How the Talmud Can Serve as an Antidote to the Ills of the Digital Age https://mosaicmagazine.com/picks/religion-holidays/2024/01/how-the-talmud-can-serve-as-an-antidote-to-the-ills-of-the-digital-age/

January 10, 2024 | Micah Goodman
About the author: Micah Goodman is the author of six bestselling books and one of the founders of Beit Prat in Israel. In 2017, he was named by the Jerusalem Post one of the 50 most influential Jews.

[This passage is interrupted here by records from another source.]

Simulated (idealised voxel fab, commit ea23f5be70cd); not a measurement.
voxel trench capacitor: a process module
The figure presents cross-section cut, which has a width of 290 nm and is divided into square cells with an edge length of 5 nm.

The advent of the Internet, smartphones, and social media have undoubtedly changed human society, often for the worse. Looking at the ways these technologies foster narrow perspectives and present users with constant reinforcement of their beliefs, Micah Goodman suggests Talmud study as a means to exercise mental and emotional muscles that have decayed through living online. Goodman points to the famous disputes between the respective disciples of the 1st-century sages Hillel and Shammai, and the Talmud’s decision to favor the former:

Why did the judgment of Beit Hillel, [the school of Hillel], become the basis for determining the law? Rabbi Judah bar Pazi said it was because its members quoted the words of Beit Shammai before their own words. Not only that, but if they were convinced by the words of Beit Shammai, they changed their opinions, as recorded in Tractate Sukkah 2:8 in the Jerusalem Talmud.

It wasn’t because Beit Hillel was always right that Jewish law was settled in accordance with this ancient school of thought. It was because Beit Hillel was conscious of the fact that it was not always right. According to the wonderful paradox of the Talmud, Jewish law was determined according to the opinions of those who were not locked into their opinions. . . .

Digital technology’s algorithms feed us opinions and ideas we already have, and in an anti-talmudic maneuver, they restrict our intellectual world to the narrow confines of our own existing opinions.